Training and evaluation runs were performed using Modal[6]. To keep the resources in-line with Google Colab free tier, runs were configured with a maximum of 2vCPUs, 12GB RAM and 1xT4 GPU. A timeout of 8 hours was configured to ensure all runs were within computational limits imposed. Any metrics shown or discussed were collected and stored using wandb[7].
Any experiments on multiple seeds were gathered over 3 seeds, unless otherwise noted. All runs had 300 maximum epochs, with an early termination if validation scores did not improve in the last 30 epochs. The weights generated by the best run are classed as the output model for that run.
Hyperparameter Optimisation
Initial values for the model were hand-tuned during development whilst the final model was still being decided. When the model shape produced satisfactory results, a round of optimisation was performed to tune the parameters, using the values found manually as a starting point.
To remain within compute limits the optimisation was performed in three stages. Firstly structural, to decide on layer sizes and regularisation levels. A small run of 60 experiments was performed using Optuna[8] to intelligently search for the most optimal settings. Secondly, a run of 60 experiments was performed to determine optimiser settings (learning rate & weight decay). Thirdly we performed a grid search of values to determine how much data was provided as input, i.e. number of hours historical data and the stride used when generating historical sequences.
The search to improve optimiser settings did not yield any concrete gains, so are omitted from the following table:
| Name | Best avg val loss |
|---|---|
| Base model | 0.1649 ± 0.0082 |
| Structural | 0.1593 ± 0.0045 |
| Data | 0.1462 ± 0.0025 |
The data optimisation brought notable gains. We can see from the following heatmap that there is a general shape to the performance of each value combination. These are single-seed runs so only give us an indication of performance.

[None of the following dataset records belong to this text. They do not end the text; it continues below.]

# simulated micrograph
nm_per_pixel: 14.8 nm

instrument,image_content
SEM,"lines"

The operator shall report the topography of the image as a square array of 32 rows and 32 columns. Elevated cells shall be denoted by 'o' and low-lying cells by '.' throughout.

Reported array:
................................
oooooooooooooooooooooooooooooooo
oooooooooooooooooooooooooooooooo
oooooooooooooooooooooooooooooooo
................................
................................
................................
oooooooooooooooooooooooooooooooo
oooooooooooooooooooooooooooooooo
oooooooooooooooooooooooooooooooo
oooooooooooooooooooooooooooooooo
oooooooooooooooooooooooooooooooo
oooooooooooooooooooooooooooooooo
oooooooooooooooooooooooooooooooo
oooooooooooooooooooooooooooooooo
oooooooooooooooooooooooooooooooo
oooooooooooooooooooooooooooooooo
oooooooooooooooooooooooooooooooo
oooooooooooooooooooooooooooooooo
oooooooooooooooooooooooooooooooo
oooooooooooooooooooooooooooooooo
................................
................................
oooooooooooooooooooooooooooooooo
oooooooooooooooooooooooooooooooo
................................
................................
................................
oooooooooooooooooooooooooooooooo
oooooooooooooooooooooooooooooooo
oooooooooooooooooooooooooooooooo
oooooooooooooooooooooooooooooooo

Smaller window strides tend to perform better which is unsurprising, as this leads to the most amount of data being available for training and prevents gaps between sequences. We can also see some underperforming clusters of combinations, e.g. only providing 8 hours of historical data and a large stride. To decide on values for these variables, a further run was performed with a stride of 1, and 3 seeds for each trailing hours input value. The results showed both 18 and 48 performing best, with 18 having lower standard deviation.
Ablations
The following ablations were performed to give an indication of the performance of each component of the model. For CNN and LSTM alterations, layer sizes were increased to control for model capacity. For CNN only ablations the LSTM was replaced with a linear layer to allow shape manip- ulation consistent with the rest of the base model.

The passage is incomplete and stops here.